Monday, April 19, 2004

Time marches on without me. After this weekend, I really don't know where to begin. Some wounds were healed, others deepened. I've decided to call it emotionally taxing.

I guess that the obvious place to start would be with Steve. Why is it that the more impossible something becomes, the more you want it? I think that I've come closer to loving him in the past two days than I ever did while we were dating. It was pretty hard seeing him. I like to think that I'm fairly emotionally detached, and I was proven dead wrong. It was like breaking up all over again, but harder this time because I wasn't just numb. I've decided that my problem is this: He's not strong enough to handle the distance, and I'm not strong enough to just quit cold turkey. I feel like I need him, and I hate needing anybody. He seemed to feel it necessary to reassure me that I would find some one and everything would be alright. I think he completely misread me. I'm not afraid that there's no one else out there for me. I just don't want to have to do without him.

Something that was wonderful about this weekend was seeing Vanessa, and just getting to talk to her. I'm mystified by how much our lives have in common some times. I feel like I've regained a limb by having her close to me again. I know that I'm a terrible person sometimes, and as much as the change in our relationship finds its roots in Kris, I know that I'm hugely to blame. Now I can finally have the homecoming, and it's beautiful.

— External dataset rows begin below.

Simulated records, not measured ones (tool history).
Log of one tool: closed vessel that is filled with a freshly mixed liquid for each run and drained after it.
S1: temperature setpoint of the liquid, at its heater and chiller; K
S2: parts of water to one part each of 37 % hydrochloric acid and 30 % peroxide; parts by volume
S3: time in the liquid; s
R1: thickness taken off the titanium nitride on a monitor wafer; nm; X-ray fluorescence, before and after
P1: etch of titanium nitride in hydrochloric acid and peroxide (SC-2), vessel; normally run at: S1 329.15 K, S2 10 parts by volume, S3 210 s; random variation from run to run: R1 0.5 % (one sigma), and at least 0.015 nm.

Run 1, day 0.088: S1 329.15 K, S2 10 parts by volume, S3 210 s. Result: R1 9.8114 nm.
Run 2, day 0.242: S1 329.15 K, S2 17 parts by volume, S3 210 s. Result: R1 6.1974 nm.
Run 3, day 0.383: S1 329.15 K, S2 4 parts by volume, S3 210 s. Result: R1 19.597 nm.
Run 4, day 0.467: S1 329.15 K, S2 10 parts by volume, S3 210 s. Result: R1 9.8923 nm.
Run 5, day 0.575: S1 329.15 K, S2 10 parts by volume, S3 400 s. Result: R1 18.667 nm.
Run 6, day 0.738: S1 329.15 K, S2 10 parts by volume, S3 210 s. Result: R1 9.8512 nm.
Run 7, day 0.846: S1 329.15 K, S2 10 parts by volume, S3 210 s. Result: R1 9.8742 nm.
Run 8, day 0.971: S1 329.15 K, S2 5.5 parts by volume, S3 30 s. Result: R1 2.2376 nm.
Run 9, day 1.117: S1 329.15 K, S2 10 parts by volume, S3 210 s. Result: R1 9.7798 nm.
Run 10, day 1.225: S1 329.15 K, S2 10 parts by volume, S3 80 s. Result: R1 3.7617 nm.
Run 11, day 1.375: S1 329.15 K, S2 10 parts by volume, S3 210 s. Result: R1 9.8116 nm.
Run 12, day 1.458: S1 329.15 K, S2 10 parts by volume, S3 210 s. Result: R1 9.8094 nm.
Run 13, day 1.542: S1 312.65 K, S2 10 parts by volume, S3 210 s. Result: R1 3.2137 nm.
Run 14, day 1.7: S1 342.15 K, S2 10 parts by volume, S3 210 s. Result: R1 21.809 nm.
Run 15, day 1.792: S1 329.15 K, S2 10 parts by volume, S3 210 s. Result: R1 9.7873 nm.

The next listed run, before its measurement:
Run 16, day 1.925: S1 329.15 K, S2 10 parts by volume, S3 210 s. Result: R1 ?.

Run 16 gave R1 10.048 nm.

Now that I've graduated and have that Alumni plate on my car, it was finally time to have a drunken Picnic Day. I got embarrassingly drunk, and have grounds to apologize to Joe and his friends for the show they received. In my inebriation, I felt it necessary to kiss one of my friends to prove that he was gay rather than bi. I think that everyone was entertained, but it was still not too excusable. I take solace in the fact that this is absolutely the only wild tom foolery in which I've participated due to alcohol. I would also wish that I'd had less to drink so that I could remember more of the rest of the day. Alas, that is not to be.

So now here I am. Back at work. I spent the weekend feeling/acting my age, now I'm 30 again. The final reason this trip was emotionally taxing is that, when all's said and done, I still had to come back to work on Monday, to the job I hate, in the town where I have very few friends. It was nice to rewind for a time, but now I have to deal with reality. The scary part is realizing that I may have already lived the best years of my life, and that the future is downhill from here. That's likely just the post-grad slump talking, but at the moment it feels very true.